Another Friday brought another VInylmation release. This time it was Robots 2. The first Robots series was released back on July 22 of last year (same day as the last original mold series–Urban 7). It came with a moderate response as it’s fan base consisted primarily of semi-geeky males. The run seemed somewhat limited as it only lasted a couple months at local Disney Stores, but it was actually on-line for quite a while (cases were even sold for 1/2 price at one point).
From a personal standpoint, I really enjoyed the series. It came with a $9.95 price tag and the designs were quite intricate. I also loved the elaborate story lines some fans created as they got to know this little social army. With time, however, interest has waned significantly. Ebay sales are few and far between and except for the Circuit-bot chaser, they can all be found for less than retail. In last weeks Ultimate Power Rankings, the series came out at #38 out of 39 series. Personally, I think the lack of a true Disney connection hurts things. With over 40 blind box series now in release, people eventually run out of room, money or both. When people are forced to let go of something or say no in the first place, these non-Disney series take it on the chin (6 out of the bottom 7 series in the rankings are Cutesters, Urban, Clears or Robots). With this back drop of a disinterested fan base, let’s take a look at Robots 2 and see if Disney juiced things up to excite the masses.
At first glance, I think this group is nicely done. They, thematically, work as a whole. I love the bright, vibrant colors, and feel they are on the same playing field as the first Robots series. Unfortunately, Disney did some serious tinkering to this series that I am afraid will leave this group of Robots on the shelves for a very, very long time.
Mistake #1–Mix and Match
Unfortunately, these vinyls don’t come out of the box like the one’s above. Instead, they come out like this:
I’ll be honest, while I was semi-interested in the first batch, I am not interested in this motley crue. The colors are haphazard. They actually make my eyes hurt. Of course, this is due to the latest Vinylmation gimmick–MIx and Match. Each box includes an instruction booklet which shows you how to assemble them into the official designs.
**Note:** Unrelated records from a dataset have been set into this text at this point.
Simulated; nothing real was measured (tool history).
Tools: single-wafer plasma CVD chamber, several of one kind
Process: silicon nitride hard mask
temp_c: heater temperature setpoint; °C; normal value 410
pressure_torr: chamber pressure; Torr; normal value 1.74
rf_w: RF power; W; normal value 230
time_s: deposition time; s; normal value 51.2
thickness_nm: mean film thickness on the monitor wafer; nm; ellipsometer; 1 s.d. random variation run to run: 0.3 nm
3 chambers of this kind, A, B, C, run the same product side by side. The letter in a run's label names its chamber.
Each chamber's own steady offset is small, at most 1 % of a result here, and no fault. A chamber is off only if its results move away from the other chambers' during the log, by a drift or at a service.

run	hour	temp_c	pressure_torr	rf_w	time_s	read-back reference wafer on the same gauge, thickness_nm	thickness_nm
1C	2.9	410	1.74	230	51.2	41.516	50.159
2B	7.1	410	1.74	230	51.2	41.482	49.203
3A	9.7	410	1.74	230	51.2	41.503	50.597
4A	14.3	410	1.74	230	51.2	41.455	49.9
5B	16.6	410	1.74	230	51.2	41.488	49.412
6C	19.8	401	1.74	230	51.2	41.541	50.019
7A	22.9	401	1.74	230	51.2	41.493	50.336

This makes it impossible to blind box your favorite Robot with out buying 4 different vinyls. Normally, you have a 1/12 chance of picking your favorite (1/24 if you want the chaser). Now, you not only need to buy 4 robots to get the parts to build one particular vinyl, but you have to pick the exact ones with the exact parts you need. The common passerby who just picks up 1 or 2 blind boxes will always be disappointed (if their goal is to have correctly assembled design). Basically, people are left with only one option….buy a case.
Mistake #2–No Chaser
Personally, the chaser is what makes the blind box concept fun. None here, which I can understand, since it would spread out throughout the case. But where is the allure to press your luck and try to pull that hard-to-get chaser or variant?
Mistake #3–Release at the Parks
One of things that made the Robots 1 series special was that it was only out at the Disney Stores. It was less widely released, the edition size was low, and it didn’t languish on the shelves like Cutesters. Robots 2, however, is going to the Parks, Online and in the Stores. Recipe for disaster for the niche series. No urgency to purchase early like previous “Disney Store only” releases (Lion King and Villains 2). Once Disney puts something at the Parks, .it is out there in a big way. Cutesters At The Beach is another similar release. Large quantities are at gift shops everywhere. Nothing feels special in this type of situation (some series don’t need a smaller release to make them feel special, but Robots needs every break it can get).
Disney has been pretty smart with the price tags as of late. High demand series get the $12.95 price tag (Park Series, Pirates, Animation 2), while the more niche and Disneystore only series go out for $9.95. They appeared to recognize that people at the Parks are more likely to pay more than the the passerby shopper in Disney Stores). Robots 1–a series with decent buzz, a limited release and $9.95 price tag, still had to be clearanced for half price. I do not understand the rationale of a $12.95 price tag for a series that involves mix and matching, will be available everywhere, and is a sequel to the least popular series of all time (other than Cutesters Like You). My only thought is that they did this to hedge their bets and get the die-hards to pay $12.95 at first and then the rest will be sold on sale down the road.
I truly like this set and hope to some day own it, but I am afraid Disney made some serious mistakes that will destine this series to the clearance aisle later this year. Save your money and get these robotic friends on the cheap when they go on sale. As much as I enjoy buying Vinylmations on sale, I am afraid they hurt the hobby overall. The better thing is to produce a supply that matches the demand. It is very disheartening for a fan to pay $310 for a case of vinyls and then find them on sale 3 months later for $150. You feel like you threw away money. This is a mistake most fans only make once.